How a startup fits into BNY Mellon’s blockchain strategy

Bank of New York Mellon’s recent partnership with a firm that plans to establish a bitcoin futures exchange raised an immediate question among observers of the $34.5 trillion custody bank: Was it signaling an intent to become a digital-assets custodian?

BNY Mellon has committed to keep assets for only that one firm, Bakkt; it is the first company the bank has supported on the public blockchain.

But Subhankar Sinha, who joined BNY Mellon in May as its new head of blockchain, acknowledged that he is exploring what digital asset custody could look like for the world’s largest custodian.

The bank has not shied away from experimenting with blockchain in other ways. It is interested in how the technology could improve efficiency, reduce cost and eliminate errors.

In 2016, the bank backed up all of its brokerage transactions with a blockchain called BDS 360. It also belongs to a variety of blockchain-related bank consortia, including Enterprise Ethereum and R3.

"Trust is not binary, it's a continuum," Sinha said. "Let's say the amount of trust for banks in the marketplace is 90% and maybe if we use a centrally managed, immutable, verifiable ledger and that trust level increases to 95%, that is significant."
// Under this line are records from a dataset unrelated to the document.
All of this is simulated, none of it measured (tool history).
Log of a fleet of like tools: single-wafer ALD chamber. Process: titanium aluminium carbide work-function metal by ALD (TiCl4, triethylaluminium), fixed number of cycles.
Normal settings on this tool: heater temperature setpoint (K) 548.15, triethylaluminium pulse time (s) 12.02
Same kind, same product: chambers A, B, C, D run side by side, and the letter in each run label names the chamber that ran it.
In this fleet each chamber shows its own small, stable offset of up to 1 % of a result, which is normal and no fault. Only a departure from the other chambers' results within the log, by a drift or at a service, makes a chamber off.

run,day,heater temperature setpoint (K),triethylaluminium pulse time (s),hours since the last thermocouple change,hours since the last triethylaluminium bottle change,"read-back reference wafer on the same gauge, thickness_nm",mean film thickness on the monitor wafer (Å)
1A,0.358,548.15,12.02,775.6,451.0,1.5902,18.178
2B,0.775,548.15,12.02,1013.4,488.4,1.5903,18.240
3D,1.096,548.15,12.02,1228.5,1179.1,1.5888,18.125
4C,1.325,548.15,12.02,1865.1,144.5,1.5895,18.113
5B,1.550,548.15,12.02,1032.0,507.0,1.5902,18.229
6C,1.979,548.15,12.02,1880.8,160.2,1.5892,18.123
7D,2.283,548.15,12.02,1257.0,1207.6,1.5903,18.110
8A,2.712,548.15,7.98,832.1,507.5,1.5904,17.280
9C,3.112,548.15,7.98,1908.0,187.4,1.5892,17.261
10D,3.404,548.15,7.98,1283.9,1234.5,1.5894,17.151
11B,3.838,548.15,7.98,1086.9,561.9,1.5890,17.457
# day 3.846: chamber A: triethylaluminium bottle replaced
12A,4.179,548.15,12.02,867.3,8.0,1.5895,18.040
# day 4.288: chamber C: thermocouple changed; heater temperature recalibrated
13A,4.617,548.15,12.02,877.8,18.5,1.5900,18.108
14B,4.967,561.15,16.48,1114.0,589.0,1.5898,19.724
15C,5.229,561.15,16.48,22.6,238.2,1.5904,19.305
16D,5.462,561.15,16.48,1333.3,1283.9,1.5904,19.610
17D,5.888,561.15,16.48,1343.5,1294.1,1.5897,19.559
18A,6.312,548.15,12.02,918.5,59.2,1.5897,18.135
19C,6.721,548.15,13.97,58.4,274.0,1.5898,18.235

Sinha spoke with American Banker about what it took to persuade his senior leadership to partner with Bakkt and what other kinds of blockchain startups the bank would be interested in supporting.

The following conversation has been edited for length and clarity.

What’s your top priority right now as head of blockchain at BNY Mellon?

SUBHANKAR SINHA: We’re the largest global custodian. So one of the areas that I’m focused on is what is the future of different kinds of assets, and how fast that will be digitized, and what role we might play in custodying these assets. Does that mean we have to create new capabilities for digital asset custody? If so, what would that look like?

Was there anything extra that had to be done to do safekeeping for Bakkt?

There was increased due diligence.

Safekeeping is essentially providing a vault for assets, which is a service we already provide in the financial markets. This opportunity fits in the overall architecture and process framework for what we have already been providing in analog capital markets.

There was a significant amount of education required to explain what exactly we are safekeeping, what that actually means, and what our risk exposure was. We had to educate our senior leadership, risk management team, compliance, regulatory and legal teams. But it’s within the regulatory framework that we already adhere to.

Subhankar Sinha, BNY Mellon's head of blockchain

What did you have to educate them about? What exactly are you keeping safe?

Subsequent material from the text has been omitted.